During the siege of Syracuse in 212 BC, Archimedes was purported to have set fire to invading Roman warships by focusing the sun’s rays using glass. The Mythbusters said it couldn’t be done, but a class of MIT students has duplicated the effect: http://web.mit.edu/2.009/www/lectures/10_ArchimedesResult.html
The idea has been proven at least twice before this. The folks at Mythbusters did a pretty poor job of aligning their mirrors – look at the size of the “bright spot” (I can’t really call it a focus) that they obtained. Even with just flat mirror segments they should’ve been able to do much better. (I joined their site just so I could tell them so.)
Check out this guy’s site for details:
Here’s a brief piece on it from the MIT Spec Lab:
Yeah, but ships have a nasty habit of moving through the water and bobbing up and down on waves. How’d Archemedies devise a target tracking system in 212BC. Certainly the MIT students didn’t consider that problem in their experiment.
Archimedes has become sort of the patron saint of Adaptive Optics these days – I’;ve seen him cited in two books on the topic. It’s not entirely fair, since he wasnn’t the one credited with the idea – think Proclus was.
Instead of using a single mirror, you get an army of people, each armed with a little mirror. They all keep their own reflection from the sun fixed on the target.
Exactly how this is to be done isn’t obvious, but several methods were devised for using helioscopes (signaling mirrors) during WWII, and the most successful method would work quite nicely. It’s described in a paper in JOSA and in Hal Clement’s novel “Cycle of Fire”. Using this targeting method, each soldier holding his mirror (or mirrored shield, or whatever) keeps it positioned on the target. Even if the ship moves, the focuas folows it around.
See the references in the Spectrograph paper.
Mythbusters didn’t do this, by the way, which is one reason they failed. The Greek guy who did this back in the 1970sd probably did. So did Buffon, after a fashion. To be honest, I doubt if Proclus or Archimedes knew it, so, while they could have done this, I don’t think they actually did.
A good thing about the Mythbusters is that they’ll revisit old myths and they won’t hesitate to admit if they were wrong the first time. Maybe we’ll see Archimedes’s death ray tested again in a future episode.
I don’t think Archimedes did it either. I mean the man did have principals.

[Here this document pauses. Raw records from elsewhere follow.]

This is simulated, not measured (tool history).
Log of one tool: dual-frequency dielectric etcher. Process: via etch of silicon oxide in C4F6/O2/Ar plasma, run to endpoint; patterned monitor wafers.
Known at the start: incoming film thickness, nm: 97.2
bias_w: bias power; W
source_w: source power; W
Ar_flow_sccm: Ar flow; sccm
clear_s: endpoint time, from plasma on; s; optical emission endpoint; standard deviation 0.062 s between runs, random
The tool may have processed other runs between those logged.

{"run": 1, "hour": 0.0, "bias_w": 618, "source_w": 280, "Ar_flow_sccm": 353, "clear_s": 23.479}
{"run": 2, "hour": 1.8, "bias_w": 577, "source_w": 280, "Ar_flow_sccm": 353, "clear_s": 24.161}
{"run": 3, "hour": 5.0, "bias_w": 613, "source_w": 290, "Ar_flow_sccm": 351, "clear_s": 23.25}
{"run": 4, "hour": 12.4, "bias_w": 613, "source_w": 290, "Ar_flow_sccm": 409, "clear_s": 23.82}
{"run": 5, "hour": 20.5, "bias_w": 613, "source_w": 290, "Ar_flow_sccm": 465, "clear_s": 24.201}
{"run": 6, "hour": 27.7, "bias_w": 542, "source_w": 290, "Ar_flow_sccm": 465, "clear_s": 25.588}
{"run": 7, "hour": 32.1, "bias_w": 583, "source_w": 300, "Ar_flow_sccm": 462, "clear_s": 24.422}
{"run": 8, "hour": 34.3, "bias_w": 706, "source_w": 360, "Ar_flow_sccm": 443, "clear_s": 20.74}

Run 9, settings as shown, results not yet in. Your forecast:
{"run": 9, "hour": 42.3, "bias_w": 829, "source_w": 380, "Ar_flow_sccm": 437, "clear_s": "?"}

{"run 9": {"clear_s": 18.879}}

What did his school administrators have to do with anything?
I just read the link in the OP and came to SDMB to post it.
the FAQ does mention ship bobbing
http://web.mit.edu/2.009/www/lectures/10_ArchimedesFAQ.html
Brian
I don’t know whats worse.
That I was gonna post the same article
or
That I was gonna use the same type of Heading.
Havent been here to long… noooooo
That doesnt say too much about my social life. not at all.